Sunday started with Arturo yelling, his still-slurred speech a reminder of the night before. “It’s 6 o-clock, Zacarias, time to get up.” I had to be on a bus at 6:30 to get across town for a soccer game at 7. The youth club with whom I had been practicing was scheduled to play the youth team from the biggest club in Paraguay, Club Olympia. They weren’t supposed to win but, if any of their players put on a good display, they might be invited to Olympia’s soccer school, where young Paraguayan stars are made. I arrived just in time to hear Profe Luis’ final instructions and encouragement. The basic message was, don’t look at their jerseys, forget that it’s Olympia, just play like you did last week.

They didn’t. They looked tight and tentative all game and only managed one real chance, losing something like 9-0 (I’m not sure even the referees kept count). Coach Luis scolded them for missing this great opportunity to be scouted, but told them that there would be others. Then he told me that he wanted me to play next week, to add speed to his line-up, and that I would have to shave and tell the referee I was 16.

We then collected Profe Luis’ family and rode a bus to another park for the embassy tournament. Defensores de Lima had already played, and tied, the Bolivian team currently in first place. They were a bit disappointed; a win would have made their road to promotion to first division much easier. But life goes on; and win or lose, everyone eats roast meat. Having the early game also meant that Defensores could minimize the hours of the day to be spent in playing form and maximize those spent drunk. I played soccer on the small field with younger kids while the men re-hydrated.

When I came over for a break, the Arturo told me I played well but that I missed a lot of chances. I responded that I was in good shape and ran well but had trouble putting the ball in the net. The word I used turns out to have the same double meaning for Peruvians as it does in English: the team got no end of amusement out of my self-proclaimed inability to “score,” providing suggestions, and even offering tutorials, if I was interested.
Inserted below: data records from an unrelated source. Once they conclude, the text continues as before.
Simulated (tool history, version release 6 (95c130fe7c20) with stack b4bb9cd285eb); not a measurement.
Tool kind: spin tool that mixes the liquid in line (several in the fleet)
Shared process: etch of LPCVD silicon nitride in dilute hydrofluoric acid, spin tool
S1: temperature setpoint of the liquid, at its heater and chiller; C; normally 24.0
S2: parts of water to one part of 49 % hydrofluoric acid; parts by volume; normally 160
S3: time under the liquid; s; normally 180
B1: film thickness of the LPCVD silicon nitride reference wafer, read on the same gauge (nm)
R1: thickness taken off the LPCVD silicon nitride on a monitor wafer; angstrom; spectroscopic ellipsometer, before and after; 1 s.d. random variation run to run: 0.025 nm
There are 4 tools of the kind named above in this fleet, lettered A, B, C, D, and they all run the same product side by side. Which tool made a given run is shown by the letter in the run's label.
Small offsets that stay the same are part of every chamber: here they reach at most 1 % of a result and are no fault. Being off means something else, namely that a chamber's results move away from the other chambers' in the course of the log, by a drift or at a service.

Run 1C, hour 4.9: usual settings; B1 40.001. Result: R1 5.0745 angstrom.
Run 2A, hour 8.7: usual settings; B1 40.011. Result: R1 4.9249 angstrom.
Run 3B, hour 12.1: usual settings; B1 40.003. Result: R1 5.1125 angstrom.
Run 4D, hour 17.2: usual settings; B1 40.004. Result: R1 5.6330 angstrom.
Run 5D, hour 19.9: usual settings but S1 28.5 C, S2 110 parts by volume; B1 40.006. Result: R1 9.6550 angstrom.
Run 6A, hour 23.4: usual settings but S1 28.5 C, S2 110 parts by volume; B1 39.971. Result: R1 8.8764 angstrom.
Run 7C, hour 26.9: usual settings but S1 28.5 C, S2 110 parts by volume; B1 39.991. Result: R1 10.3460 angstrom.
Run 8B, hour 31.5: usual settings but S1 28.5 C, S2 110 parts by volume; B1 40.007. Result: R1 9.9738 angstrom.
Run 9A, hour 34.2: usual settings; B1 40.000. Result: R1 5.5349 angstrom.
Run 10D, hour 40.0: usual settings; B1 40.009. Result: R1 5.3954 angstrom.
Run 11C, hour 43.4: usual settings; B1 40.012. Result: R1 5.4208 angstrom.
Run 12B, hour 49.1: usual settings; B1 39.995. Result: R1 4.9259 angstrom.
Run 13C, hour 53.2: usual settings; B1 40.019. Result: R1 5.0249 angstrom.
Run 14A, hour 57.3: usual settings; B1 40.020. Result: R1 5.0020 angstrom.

As things calmed down in the park, I walked back to the hotel where I stayed last week to meet up with Cristian. We had planned the day before to go to Sunday’s rivalry match between Olympia and Cerro Porteño, the second biggest club in Asunción. A few minutes after I arrived, Cristian emerged with an Olympia shirt for me to wear and we met a few of his friends on the street and walked down to the corner to catch a bus to the stadium. I had, of course, heard that these matches were crazy and I had to be careful not to be caught alone, wearing Olympias black and white in a crowd of Cerro’s red and blue, or vice versa. I wasn’t sure how seriously to take all the talk.

At the bus stop I got my first sign that they meant what they said. One of Cristian’s friends, Junior, wore an old Olympia jersey with large rips down the back and sides and the words “white mafia, pure insanity, no limits” written on the back. He bought beer for everyone and when I offered to collect and throw out the empty bottles he said “no, keep it, that’s a projectile.”

The 7 of us piled into the number 56, which was already mostly full of singing Olympia fans. Marcos, another of Cristian’s friends, sat next to me and was nice enough to speak to me in Spanish and help me learn the Olympia songs. A few general themes emerged from the lyrics: “Olympia is great, I’m for Olympia, and Cerro fans are bitches, as are their mothers, and we will kill them.”

The bus dropped us off about 5 blocks from the stadium and we walked with a crowd of Olympistas. In the U.S., the mood would have been of anticipation and excitement. Here it was already of anger. Once, a confused fan in a Cerro jersey somehow found his way onto our street and was immediately pounced on by a crowd of black and white. He escaped with scratches and bruises but only by running full speed down a side-street.

After a few minutes, we reached the stadium and, after arguing and complaining about the prices, finally relented and paid our 30,000 Guaranies to get in. We were searched and then searched again and then we finally moved into the corridor to walk to our area (the sections for rabid fans don’t have seats). Cristian and his friends stopped to buy inflatable noise-makers.

As I stood waiting for them a large guy approached me asking what I had in my pockets. I didn’t recognize him but our group had picked up a couple of new members on the way in and I thought he might be a friend. Then he started padding me down as if to search me. He wasn’t uniformed but I was confused and didn’t protest until he reached into my pocket and took out my cell phone. Cristian saw but was about as confused as I was and didn’t intervene. The man turned and walked with the crowd and I moved to follow him. I immediately came face-to-face with another guy, who had been standing behind me as if throwing a pick in basketball. He pushed me solidly in the chest and then stood blocking my way. I backed down, startled and confused. The rest of our group had since climbed the stairs into the stands and Cristian and I hurried to catch up. And so went my first encounter with stadium crime in Paraguay.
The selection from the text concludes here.